Police General Bheki Cele has vigorously defended his decision to personally sign off every police tender of more than R500 000 that is awarded.
In an interview with the Mail & Guardian on Thursday, a spirited Cele said he was committed to ridding the police of corruption and would even pay senior officials to leave if that would lead to a more efficient South African Police Service (SAPS).
Cele recently came under fire over his approval of multimillion-rand leases for new police headquarters in Pretoria.
This week the M&G obtained a letter signed by Cele on March 23, instructing all police bosses to seek approval from his office for any tender valued at more than R500 000.
Cele said he issued this instruction for the first time in November last year after a strategic planning session with his top management. Asked why he should personally be involved in the signing of tenders, Cele said he became aware that “a lot of contracts, big money, were signed while I was in office and nobody came to me”.
“I was given the responsibility as accounting officer to give answers. I’m bringing back that kind of culture; the whole chain must be fulfilled.”

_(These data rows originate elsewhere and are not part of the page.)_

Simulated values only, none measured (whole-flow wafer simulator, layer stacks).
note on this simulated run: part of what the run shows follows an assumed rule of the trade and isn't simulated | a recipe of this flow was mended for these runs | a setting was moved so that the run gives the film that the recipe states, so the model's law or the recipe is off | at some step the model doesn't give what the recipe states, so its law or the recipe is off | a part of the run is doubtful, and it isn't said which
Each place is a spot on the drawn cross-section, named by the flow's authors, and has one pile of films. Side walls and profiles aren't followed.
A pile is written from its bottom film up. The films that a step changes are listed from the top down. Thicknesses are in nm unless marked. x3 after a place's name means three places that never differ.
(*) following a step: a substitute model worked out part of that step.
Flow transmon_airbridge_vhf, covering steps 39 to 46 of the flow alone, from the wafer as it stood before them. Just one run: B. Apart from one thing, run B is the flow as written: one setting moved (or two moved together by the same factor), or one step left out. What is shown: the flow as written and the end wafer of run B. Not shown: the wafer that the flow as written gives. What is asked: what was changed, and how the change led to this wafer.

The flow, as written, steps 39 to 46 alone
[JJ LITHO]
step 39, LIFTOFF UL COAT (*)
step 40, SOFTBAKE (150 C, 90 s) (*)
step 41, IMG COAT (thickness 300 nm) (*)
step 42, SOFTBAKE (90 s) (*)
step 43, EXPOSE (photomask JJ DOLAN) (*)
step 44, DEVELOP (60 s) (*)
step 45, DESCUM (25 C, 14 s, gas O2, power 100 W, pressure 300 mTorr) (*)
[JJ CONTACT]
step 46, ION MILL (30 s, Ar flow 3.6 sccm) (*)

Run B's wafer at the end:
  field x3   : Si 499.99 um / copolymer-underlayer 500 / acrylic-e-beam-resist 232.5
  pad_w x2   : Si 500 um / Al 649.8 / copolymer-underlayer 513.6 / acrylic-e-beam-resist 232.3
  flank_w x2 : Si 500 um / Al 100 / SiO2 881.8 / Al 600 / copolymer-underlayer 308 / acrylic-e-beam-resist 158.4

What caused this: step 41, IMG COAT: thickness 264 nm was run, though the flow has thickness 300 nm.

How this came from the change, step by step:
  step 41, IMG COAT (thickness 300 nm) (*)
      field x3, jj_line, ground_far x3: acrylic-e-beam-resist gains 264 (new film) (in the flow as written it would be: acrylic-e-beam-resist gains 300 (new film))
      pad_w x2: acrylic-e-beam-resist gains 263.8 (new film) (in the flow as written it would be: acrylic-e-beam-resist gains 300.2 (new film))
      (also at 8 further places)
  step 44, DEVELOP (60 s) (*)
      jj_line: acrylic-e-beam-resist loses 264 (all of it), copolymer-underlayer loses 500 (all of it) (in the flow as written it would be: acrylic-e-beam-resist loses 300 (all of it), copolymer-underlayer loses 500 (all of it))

Asked whether the signing of tenders would take up a lot of his time, Cele said Mondays were “days of signing — in between I do create time. It depends how lazy I am to do my work and I am not lazy to do my work.”
Cele’s approach has pitted him against one of his former deputies responsible for supply-chain management, Hamilton Hlela, and the former head of police buildings, Stephanus Terreblanche.
Both Hlela and Terreblanche were paid out last month at ages 55 and 58 respectively after Cele asked for their redeployment.
Last week in Parliament, Cele claimed they were instrumental in the mismanagement of procurement processes at the SAPS. They hit back, accusing Cele of lying and saying their removal from office was directly related to their resistance to renting new buildings in Pretoria and Durban.
Pushed to provide examples of dodgy contracts signed without his knowledge, Cele said the police’s lease with the owners of Wachthuis, the current police head office in Pretoria, was extended for 10 years a day before President Jacob Zuma appointed him police chief on July 29 last year.
Another example, according to Cele, was a contract for the provision of police clothing that was awarded without his knowledge to one company in KwaZulu-Natal until 2013.
“This happened after I had suggested we should rather distribute the clothing contract among aunties; women in the textile industry who are suffering. When I came back to the office, the clothing contract [had been] signed in a hurry.”
Cele says his orders were clearly being ignored and he had to take more drastic measures.
“In November 2009 I went to the gym and ran into one of the owners of Wachthuis. He said: ‘I’m so glad to meet you; we’ll be coming to renovate your office and put in the gym.’ I was confused. Which renovations? I called [Hamilton] Hlela and asked who was coming to renovate. He said he forgot to tell me the lease [with Wachthuis’s owners] was extended.”
This is when Cele realised there was a “rat” in the police, and so he called special investigating unit (SIU) head Willie Hofmeyr.
“I told him there are things I don’t understand. There is this clothing contract, the building one. I suspected there were other things as well. Hofmeyr said he was already approached by the Independent Complaints Directorate and was putting together a committee.”
Last month Zuma signed a proclamation for the SIU to conduct a full investigation into the police’s procurement departments.
Asked about the police’s approval of huge leasing contracts for buildings owned by businessman Roux Shabangu, Cele said that Wachthuis was 40% overcrowded and the police needed new premises in Pretoria.
“There are 1 367 police buildings. I don’t know their owners.”
The Sunday Times reported last month that Shabangu had bought the Sanlam Centre in Pretoria shortly before it was leased by the department of public works on behalf of the police.
Cele says he didn’t even know what the Sanlam Centre was before the name was submitted to him by Hlela. He strongly denies suggesting to Hlela or his colleagues to do business with Shabangu or his companies.
Cele also denies being involved in the negotiations between public works and Shabangu for the leasing of the huge 45 000m2 Transnet building in Durban.
Shabangu admitted this week he was about to become the owner of the Transnet building after negotiating with Transnet for three years.
“I’ve done business the right way throughout my life. I don’t need a headache, because a headache doesn’t bring any cent into my pockets,” he said, adding that he is being singled out because he’s black. A number of white-owned companies that have more than 10 leasing agreements with the police are not being probed, he said.
Asked whether he has ever bribed anyone for a tender, Shabangu said he would never do that. “I’ll rather lose the deal, finish and klaar — If I do it, maybe you belong to some investigations unit, then I’m fucked. I’ve lost so many deals because I didn’t want to pay.”
Public Works Minister Geoff Doidge announced last month that both contracts with Shabangu would be put on ice until investigations by the public protector and the SIU had been finalised.